PNM, Local Union File Motion for Emergency Fuel Adjustment Clause
Posted on: Thursday, 20 March 2008, 18:00 CDT
PNM Resources' (NYSE: PNM) New Mexico electric utility, PNM, together with the International Brotherhood of Electrical Workers Local 611, today filed a joint motion with state regulators to implement an emergency fuel and purchased power cost adjustment clause, a move designed to allow the company to timely recover the higher cost of fuel and energy needed to serve residential and business customers.

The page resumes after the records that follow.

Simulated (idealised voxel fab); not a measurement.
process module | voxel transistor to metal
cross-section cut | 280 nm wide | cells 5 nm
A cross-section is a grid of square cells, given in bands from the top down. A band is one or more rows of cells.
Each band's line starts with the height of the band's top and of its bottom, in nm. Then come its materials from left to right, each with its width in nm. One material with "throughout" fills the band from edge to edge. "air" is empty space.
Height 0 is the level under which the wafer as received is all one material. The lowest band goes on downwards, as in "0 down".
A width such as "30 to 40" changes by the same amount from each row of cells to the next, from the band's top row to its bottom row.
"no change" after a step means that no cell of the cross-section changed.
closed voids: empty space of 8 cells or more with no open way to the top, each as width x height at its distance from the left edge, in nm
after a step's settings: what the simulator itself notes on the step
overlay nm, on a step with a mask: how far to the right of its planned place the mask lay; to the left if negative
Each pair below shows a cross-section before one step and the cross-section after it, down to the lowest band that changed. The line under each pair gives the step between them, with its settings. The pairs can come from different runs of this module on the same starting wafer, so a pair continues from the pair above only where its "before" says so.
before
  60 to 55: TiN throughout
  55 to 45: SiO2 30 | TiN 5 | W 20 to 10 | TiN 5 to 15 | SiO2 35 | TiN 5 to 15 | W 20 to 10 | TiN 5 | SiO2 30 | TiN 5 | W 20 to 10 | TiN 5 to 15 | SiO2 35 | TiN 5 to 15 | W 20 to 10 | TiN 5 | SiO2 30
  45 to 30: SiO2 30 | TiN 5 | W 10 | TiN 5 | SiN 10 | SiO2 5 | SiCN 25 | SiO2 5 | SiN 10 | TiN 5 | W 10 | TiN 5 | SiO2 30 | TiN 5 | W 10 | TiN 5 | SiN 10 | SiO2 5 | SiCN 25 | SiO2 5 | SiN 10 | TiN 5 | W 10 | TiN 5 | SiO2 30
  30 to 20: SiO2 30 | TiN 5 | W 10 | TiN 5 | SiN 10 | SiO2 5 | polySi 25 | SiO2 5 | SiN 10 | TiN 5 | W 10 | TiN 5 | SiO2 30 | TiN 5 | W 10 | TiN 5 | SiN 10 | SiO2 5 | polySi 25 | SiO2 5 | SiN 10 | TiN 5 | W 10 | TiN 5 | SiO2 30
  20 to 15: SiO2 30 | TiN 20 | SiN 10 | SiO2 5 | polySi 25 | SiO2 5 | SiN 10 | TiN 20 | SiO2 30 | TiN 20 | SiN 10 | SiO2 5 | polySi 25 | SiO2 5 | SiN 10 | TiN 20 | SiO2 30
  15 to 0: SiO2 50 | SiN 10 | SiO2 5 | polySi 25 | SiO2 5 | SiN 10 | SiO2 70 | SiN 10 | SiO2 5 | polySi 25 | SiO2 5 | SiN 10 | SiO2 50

N.M. Attorney General Gary King, whose office serves as the residential and small business consumer advocate in rate case proceedings, said PNM's proposed emergency fuel adjustment clause provides greater consumer protection than the utility's original request. He said his office supports PNM's motion for the emergency clause.
The filing and subsequent support from the Attorney General's Office come after a N.M. Public Regulation Commission hearing examiner's March 6 recommendation to cut PNM's proposed rate increase by two-thirds, to $24.2 million; allow a return on equity of 9.71 percent; and deny the utility's request to implement a fuel clause. PNM had proposed a $76.9 million rate increase, a 10.75 percent ROE and implementation of a fuel clause.
If approved by the Commission, the fuel clause could generate the revenue needed to recover an estimated $44.0 million in electric fuel and purchased power costs in 2008, based on a June 1 implementation and PNM's projected first-year emergency fuel-cost factor.
In today's motion, PNM and IBEW proposed changes to PNM's original request for a fuel and purchased power cost adjustment clause to provide the PRC with an alternative to the recommended decision and to PNM's original proposal. The proposed emergency fuel clause would, among other things:
Be implemented on the effective date of the new rates determined in the PRC's final order in the current rate case.
Expire 24 months after the effective date of the rates established in this case, or on the effective date of new rates in the next PNM general rate case, whichever is sooner.
Include a cap recovery amount of $0.01 per kilowatt-hour, based on the base fuel rate of $0.014972. As a result, the combination of the amount embedded in base rates and the amounts collected through the fuel adjustment clause cannot exceed $0.024972 per kilowatt-hour. No cap was established in PNM's original request for a fuel clause.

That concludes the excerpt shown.